But this is a genereal problem these days in many ways; not only in the design world. You see that in the environmental, poverty debates ecc., people say "what can I do? I can't change anything. The problem is to big!" This is about changing attitude and see all the great possibilities that you actually have, without having to everything a 100% ALL THE TIME or calling yourself an eco-designer, but you can be a designer that takes smart choices!
On request:
Like mount Fuji.
Hard to understand during a lifetime.
Impossible to describe with words.
Happy now Julia :-)
deep vinnithesang...
i think that we as human beeings always are rolemodels for some other. Kids look up to teenagers, if i see a hat that someone wear i might want to bye the same, if a woman wear a fuhr another might want one...
im not saying that ther are many people looking up to me, but i still think and hope that i might influence on someone and in someones life. and what better way to do that than beeing a positve role model.
and as a designer i think this is even more important. ofcourse i dont think i will change the world, but i can participate by saying that i do not supprot this or that, or i dont want to produce those kind of things.
a good example could be:
if a weapon-producer wants you to design a new weapon, even more harmfull than others, would you do it?

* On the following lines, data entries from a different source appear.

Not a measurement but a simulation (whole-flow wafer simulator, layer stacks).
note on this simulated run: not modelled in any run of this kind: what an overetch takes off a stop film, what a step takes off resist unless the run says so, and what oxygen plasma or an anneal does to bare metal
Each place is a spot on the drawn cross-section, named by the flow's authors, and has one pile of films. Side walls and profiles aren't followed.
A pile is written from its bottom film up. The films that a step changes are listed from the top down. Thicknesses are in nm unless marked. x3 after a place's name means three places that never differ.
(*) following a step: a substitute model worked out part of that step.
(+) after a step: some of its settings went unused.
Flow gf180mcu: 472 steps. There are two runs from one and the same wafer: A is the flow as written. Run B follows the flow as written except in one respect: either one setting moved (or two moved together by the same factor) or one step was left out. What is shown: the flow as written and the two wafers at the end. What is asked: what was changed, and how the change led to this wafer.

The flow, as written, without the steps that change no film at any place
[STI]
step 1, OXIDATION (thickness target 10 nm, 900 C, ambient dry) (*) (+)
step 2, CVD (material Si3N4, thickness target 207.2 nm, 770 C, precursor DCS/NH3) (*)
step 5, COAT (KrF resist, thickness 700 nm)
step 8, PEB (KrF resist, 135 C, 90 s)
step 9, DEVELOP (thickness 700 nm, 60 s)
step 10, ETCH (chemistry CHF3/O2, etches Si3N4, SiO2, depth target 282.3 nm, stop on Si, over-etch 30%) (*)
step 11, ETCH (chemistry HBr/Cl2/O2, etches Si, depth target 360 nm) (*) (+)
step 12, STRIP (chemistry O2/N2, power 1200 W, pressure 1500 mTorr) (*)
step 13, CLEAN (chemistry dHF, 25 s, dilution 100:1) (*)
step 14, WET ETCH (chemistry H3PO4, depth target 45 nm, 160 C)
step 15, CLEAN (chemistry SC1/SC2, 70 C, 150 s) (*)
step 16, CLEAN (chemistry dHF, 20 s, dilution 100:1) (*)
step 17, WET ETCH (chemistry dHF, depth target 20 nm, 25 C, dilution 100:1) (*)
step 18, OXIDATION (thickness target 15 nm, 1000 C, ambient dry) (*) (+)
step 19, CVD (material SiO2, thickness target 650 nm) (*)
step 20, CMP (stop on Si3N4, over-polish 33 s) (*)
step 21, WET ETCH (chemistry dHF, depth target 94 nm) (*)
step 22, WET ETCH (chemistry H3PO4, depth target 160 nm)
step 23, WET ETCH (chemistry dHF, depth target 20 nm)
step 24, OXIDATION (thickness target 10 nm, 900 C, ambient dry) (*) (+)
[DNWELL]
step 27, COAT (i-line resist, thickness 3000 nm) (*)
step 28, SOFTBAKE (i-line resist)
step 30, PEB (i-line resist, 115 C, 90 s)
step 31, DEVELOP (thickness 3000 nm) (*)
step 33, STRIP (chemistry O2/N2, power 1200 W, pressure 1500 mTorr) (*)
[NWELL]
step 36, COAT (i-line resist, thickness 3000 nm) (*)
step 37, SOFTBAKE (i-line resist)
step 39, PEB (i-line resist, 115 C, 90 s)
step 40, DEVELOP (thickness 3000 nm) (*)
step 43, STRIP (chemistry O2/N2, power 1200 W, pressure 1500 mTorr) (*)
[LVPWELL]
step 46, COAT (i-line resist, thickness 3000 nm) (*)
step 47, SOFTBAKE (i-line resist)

I AM a deep thinker you know :-)
My last comment was based on the following famous quote by the great Japanese artist Katsushika Hokusai:
"From around the age of six, I had the habit of sketching from life. I became an artist, and from fifty on began producing works that won some reputation, but nothing I did before the age of seventy was worthy of attention. At seventy-three, I began to grasp the structures of birds and beasts, insects and fish, and of the way plants grow. If I go on trying, I will surely understand them still better by the time I am eighty-six, so that by ninety I will have penetrated to their essential nature."
So what was my point? Well, I was trying to establish a parallel between mount Fuji and the complex and intricate nature of the question raised by our dear bloggmaster. The great Hokusai needed nearly 70 years in order to depict mount Fuji in a proper manner. It would probably also take a great amount of time and careful thinking to answer our bloggmaster`s question in a proper and reasonable manner.
Realizing this was a task way over my head, I simply decided to throw in the towel in an elegant and deep way by posting my last comment.
Hmmmmm.......could one say that efficient and harmful weapons might bring peace to the world in certain situations? Remember the Cold war and the terror-balance-doctrine? Both the Sovjet Union and the USA had access to nuclear weapons, and both parties were afraid of using it due to the oposite party`s second strike abilities.